We will begin by reporting on our previous projects, the Simple English Wikipedia Corpus (2017) and the American Education Research Association (AERA) corpus (2019), as examples of corpora created using freely available text databases. These projects both collect examples of authentic language that can be used for both research and pedagogical purposes. We briefly introduce those two corpora below.
The Simple English Wikipedia Corpus was created in 2016 from the user-contributed online encyclopedia Simple English Wikipedia (SEW). The SEW was created using simplified language, and intended to be an accessible reference for learners of English. We analyzed the vocabulary demands of the SEW using AntConc and Lextutor using vocabulary lists. We found that the vocabulary requirements of the SEW are similar to normal Wikipedia (Hendry & Sheepy, 2017).
The American Education Research Association (AERA) corpus was created in 2018 from the AERA open access repository, which collects conference papers submitted to the AERA annual conference. We used word lists such as the Academic Word List (Browne, Culligan, & Phillips, 2013) to assess the vocabulary requirements to read submissions in each division of the AERA annual conference.
For our workshop, we will first invite discussion of sources of authentic texts that participants could collect to build their own corpora. We will then demonstrate how to use the tools available on Lextutor to clean and compile a small corpus.
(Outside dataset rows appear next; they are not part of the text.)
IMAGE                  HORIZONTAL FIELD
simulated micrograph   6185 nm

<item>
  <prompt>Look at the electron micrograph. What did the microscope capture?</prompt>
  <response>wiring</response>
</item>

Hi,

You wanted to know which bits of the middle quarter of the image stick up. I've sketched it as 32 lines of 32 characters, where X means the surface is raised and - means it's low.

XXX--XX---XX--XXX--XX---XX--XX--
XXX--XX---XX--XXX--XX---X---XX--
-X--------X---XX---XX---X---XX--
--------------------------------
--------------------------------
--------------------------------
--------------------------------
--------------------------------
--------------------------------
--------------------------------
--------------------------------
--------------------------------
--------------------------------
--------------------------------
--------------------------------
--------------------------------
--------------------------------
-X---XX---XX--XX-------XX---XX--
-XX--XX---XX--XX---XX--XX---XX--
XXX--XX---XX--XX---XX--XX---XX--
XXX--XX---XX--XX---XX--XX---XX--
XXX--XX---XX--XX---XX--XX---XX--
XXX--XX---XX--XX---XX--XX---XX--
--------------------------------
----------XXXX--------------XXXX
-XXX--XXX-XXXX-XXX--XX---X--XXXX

We will apply simple analytical techniques to the Simple English Wikipedia Corpus using AntConc to:
generate frequency lists,
determine the most frequent vocabulary items in a given corpus, and
use stop lists on the AntConc website to remove function words, comparatively common items, and Academic Vocabulary in the form of the AWL.
Next, we will produce a vocabulary profile of the corpus using tools available on Lextutor, estimate its readability, and then compare two different texts from within the corpus to determine which vocabulary items they have in common.
Last, we will explore some of the tools available as part of Lancsbox, such as the keyword tool, collocation, and colligation identification tools, to show how one can explore beyond vocabulary demands.
Participants will be invited to explore both the Simple English Wikipedia Corpus as well as their own creations. Each section will also include relevant research and examples for how to use these techniques in the classroom. The end of the workshop will be open for participants to share their own experiences and ideas of how to better use corpora for research and pedagogical purposes.